We Make Lidia Bastianich's Goulash
With the unseasonably warm weather this week, we've almost forgotten the cold winter that waits around the corner. No matter. As summer turned to fall, and September to October, a familiar chill started to surface. Seventy degree days became fifty degree days, and that, according to us, is the perfect time to test cold weather recipes. So as we dust off sweaters and start wearing pajamas to bed, let's also get the oven on, rearrange the kitchen, and make way for braises, stews, roasts, dark beer, red wine, squash, pumpkins, gords of all shapes and sizes, cauliflower, cardoons, brussel sprouts, and the bounty of other veggies that turn a cold shoulder to freezing soil.
After the fun and success we had with Lidia Bastianich's Malloreddus al Ragu, we thought we'd try another recipe of her's: Goulash. The dish is centuries-old, and of Hungarian origin, but is enjoyed in Friuli because the region was once part of Austro-Hungarian Empire. Because of this eastern European influence, Friuli is the only region in Italy where you'll find paprika, and that's what gives this dish its unique, signature smokiness.
We made the recipe last week, when it still felt like fall, and highly recommend you do the same when it gets cold out again. It's cheap, easy, and deeply satisfying. Here's what you'll need.
3 lbs beef (use the cheapest, fattiest cut you can find), cubed
1/2 lb bacon (thick-cut and cut into match sticks)
4 or 5 russet potatoes, rough chopped
2 medium yellow onions, 1 quartered 1 diced
3 cups water
2 tbsps tomato paste
1 tbsp flour
1 tbsp paprika
1 tsp dried oregano
1 tsp dried rosemary
salt and pepper to taste
1/4 cup olive oil
Peel and quarter one of the onions.
Pour olive oil into the pan and add the onions.

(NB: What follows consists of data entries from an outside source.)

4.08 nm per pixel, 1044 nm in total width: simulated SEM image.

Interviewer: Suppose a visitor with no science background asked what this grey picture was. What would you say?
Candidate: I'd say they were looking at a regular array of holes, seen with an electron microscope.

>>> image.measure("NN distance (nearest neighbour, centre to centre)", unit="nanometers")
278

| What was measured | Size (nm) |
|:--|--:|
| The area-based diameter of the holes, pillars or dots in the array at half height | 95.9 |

You'll likely have to trim some of the fat. Do that while the onions cook.
Using a sharp knife, slide it under the sinew and fat and carefully cut it away.
Pull back on the fat as you cut to help fascilitate the process.
We removed most of the fat, but that's because the meat is well-marbled and doesn't need any extra in the fat department.
Cut the meat into 1-inch steaks.
Cut the steaks into 1-inch cubes and season them liberally with salt and pepper.
Add the seasoned meat to the pan.
Pour over the oregano, rosemary, and paprika.
While the meat cooks, prepare the braising liquid. This step is what we love most about the dish. It's simple, economical, and very effective. Add the three cups of water to a small pan.
Add flour.
Whisk in the tomato paste, which, together with the flour, is what gives the liquid its sturdy heft and delicate thickness.
Bring the flour/tomato paste slurry to a simmer and pour it over the seasoned meat and onions.
It may seem like there's too much water, but the excess will cook off.
Cover that baby and start on the potatoes.
Add the potatoes to well-salted, cold water and bring to a boil. Cook until tender.
Prep the bacon while the potatoes cook.
Cut the bacon into sizeable "matchsticks."
Add the bacon to a cold pan and render away over low heat.
Once the potatoes a peel after they've cooked and cooled.
Half the potatoes lenghtwise and cut those into half-moons.
Dice the second onion.
Admire the beautifully rendered bacon.
Add the diced onion to the bacon and cook on low heat for five minutes. Add salt if you want, but you probably won't need to given the bacon's salinity.
Add the potatoes to the onion and bacon. Use a wooden spoon to mash the potatoes a bit and make sure the bottom of the pan is well-covered. Cook on low for eight to ten minutes.
Give the pan a big flip and admire the golden goodness.
In our excitement to eat, we forgot to get a shot of the final stew, but this is what it looks like plated! Serve the potatoes hot from the pan onto a warm dish and scoop onto that as much goulash as your heart desires. Drink a cool-climate red wine with this. Something like Zweigelt, Nebbiolo from northern Piedmont, or, because this dish is inspired by the food of Italy's northeastern region of Friuli, a bottle of smoky Schioppettino would probably sing harmoniously with the paprika and onions.